Ola Electric: Why Are Institutional Investors Turning Bullish on This EV Stock?
Alex Smith
3 hours ago
Synopsis: Ola Electric’s stock has more than doubled in three months, supported by rising institutional ownership and improving business fundamentals. From a successful QIP and battery localisation to stronger cash flows and an expanding product pipeline, the company is building a stronger long-term growth story despite profitability and execution challenges.
The electric vehicle industry in India continues to be among the most observed sectors in the past year, but there have been several hurdles as well. Weak demand, competitive pricing, regulatory issues, and worries about profitability have impacted the value of the majority of listed EV companies in India. With a market cap of Rs 18,500 crore, the shares of Ola Electric Mobility Ltd are trading at Rs 40 and have given a return of more than 70% in the last 3 months, with a high of more than 100%.
A Stunning Comeback
Ola Electric Mobility Ltd was not immune from these pressures either. After its public listing, the company’s stock experienced a sharp correction due to the fact that the sustainability of growth and reduced losses were being doubted. However, over the past three months, things seem to have changed considerably for the better.
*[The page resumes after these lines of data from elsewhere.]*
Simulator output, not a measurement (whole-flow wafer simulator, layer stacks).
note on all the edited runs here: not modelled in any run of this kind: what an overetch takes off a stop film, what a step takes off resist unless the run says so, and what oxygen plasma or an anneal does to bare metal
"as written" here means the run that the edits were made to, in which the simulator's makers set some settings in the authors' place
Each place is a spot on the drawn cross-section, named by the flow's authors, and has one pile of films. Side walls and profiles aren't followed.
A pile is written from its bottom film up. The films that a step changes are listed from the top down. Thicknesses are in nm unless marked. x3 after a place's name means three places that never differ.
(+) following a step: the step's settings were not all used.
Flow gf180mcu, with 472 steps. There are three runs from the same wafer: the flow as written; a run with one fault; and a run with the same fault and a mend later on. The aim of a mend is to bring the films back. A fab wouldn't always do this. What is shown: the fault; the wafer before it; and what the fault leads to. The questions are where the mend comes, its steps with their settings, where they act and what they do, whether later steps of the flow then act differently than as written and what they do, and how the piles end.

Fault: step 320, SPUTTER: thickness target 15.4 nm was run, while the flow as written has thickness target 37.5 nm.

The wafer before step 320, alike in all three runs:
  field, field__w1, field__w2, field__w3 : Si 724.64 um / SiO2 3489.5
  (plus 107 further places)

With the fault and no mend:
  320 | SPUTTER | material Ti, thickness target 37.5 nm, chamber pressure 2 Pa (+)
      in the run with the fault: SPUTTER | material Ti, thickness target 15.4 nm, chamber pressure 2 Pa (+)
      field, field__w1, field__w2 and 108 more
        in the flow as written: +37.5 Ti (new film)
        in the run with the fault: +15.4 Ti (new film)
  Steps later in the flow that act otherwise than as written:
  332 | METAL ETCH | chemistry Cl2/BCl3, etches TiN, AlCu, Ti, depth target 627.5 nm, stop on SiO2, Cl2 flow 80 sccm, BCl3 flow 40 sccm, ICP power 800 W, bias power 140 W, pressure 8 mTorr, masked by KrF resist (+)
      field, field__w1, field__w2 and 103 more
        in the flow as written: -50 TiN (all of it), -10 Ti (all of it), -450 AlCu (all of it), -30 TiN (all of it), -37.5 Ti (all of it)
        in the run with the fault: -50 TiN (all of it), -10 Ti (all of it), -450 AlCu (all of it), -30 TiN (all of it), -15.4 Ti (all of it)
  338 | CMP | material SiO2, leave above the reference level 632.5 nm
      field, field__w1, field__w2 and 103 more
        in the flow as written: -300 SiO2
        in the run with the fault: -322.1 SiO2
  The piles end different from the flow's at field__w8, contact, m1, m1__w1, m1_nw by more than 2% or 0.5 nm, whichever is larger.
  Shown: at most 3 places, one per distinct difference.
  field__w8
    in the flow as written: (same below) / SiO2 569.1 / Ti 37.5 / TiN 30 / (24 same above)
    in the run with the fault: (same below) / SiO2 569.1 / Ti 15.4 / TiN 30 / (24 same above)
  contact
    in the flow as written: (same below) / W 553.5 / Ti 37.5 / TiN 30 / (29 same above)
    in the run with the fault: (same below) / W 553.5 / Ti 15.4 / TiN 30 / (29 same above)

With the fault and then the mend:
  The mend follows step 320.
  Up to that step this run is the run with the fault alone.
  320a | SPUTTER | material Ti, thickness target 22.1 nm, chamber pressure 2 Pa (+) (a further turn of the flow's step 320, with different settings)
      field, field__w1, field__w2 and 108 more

The company’s stock has rallied by more than 100% and become one of the best-performing stocks in the electric vehicle industry. This brings us to an interesting question: what has happened, and perhaps even more importantly, why are institutional investors adding exposure when the company is still in its investment phase?
The answer appears to lie beyond the stock’s impressive price performance. Over the past few months, Ola Electric has announced a series of strategic initiatives aimed at strengthening its long-term competitive position, while simultaneously showing early signs of operational improvement. These developments have gradually shifted investor focus from short-term profitability concerns towards the company’s long-term execution strategy.
Growing Institutional Confidence
The most positive aspect of the company has been the rise in institutional holdings during the June 2026 quarter. According to the latest shareholding pattern, holdings by DIIs rose from 7.01% in March 2026 to 11.24% in June 2026.
On the other hand, there was also a rise in FII holdings, which increased from 4.00% to 5.12% at the end of June 2026, while there was a drop in public holdings from 49.64% to 46.13%. There was also a fall in holdings by promoters from 34.59% to 32.96%, but that too on account of equity dilution.
The usual practice of institutional investors is to look at businesses from a long-term perspective, considering execution ability, positioning in the industry, potential for future earnings, and the ability to generate cash flow without taking into consideration the short-term price action.
So the surge in institutional ownership in terms of foreign and domestic institutional investors is a sign that the professional investors are starting to see the merit of the long-term vision of Ola Electric Motors Limited. It is worth mentioning the technical structure of the stock, as well.
Following a long period of falling prices, the stock created a good base after which the stock went up on an increase in trading volumes. The stock has been rising by about 115% over 80 trading days, making higher highs and higher lows above the important moving averages.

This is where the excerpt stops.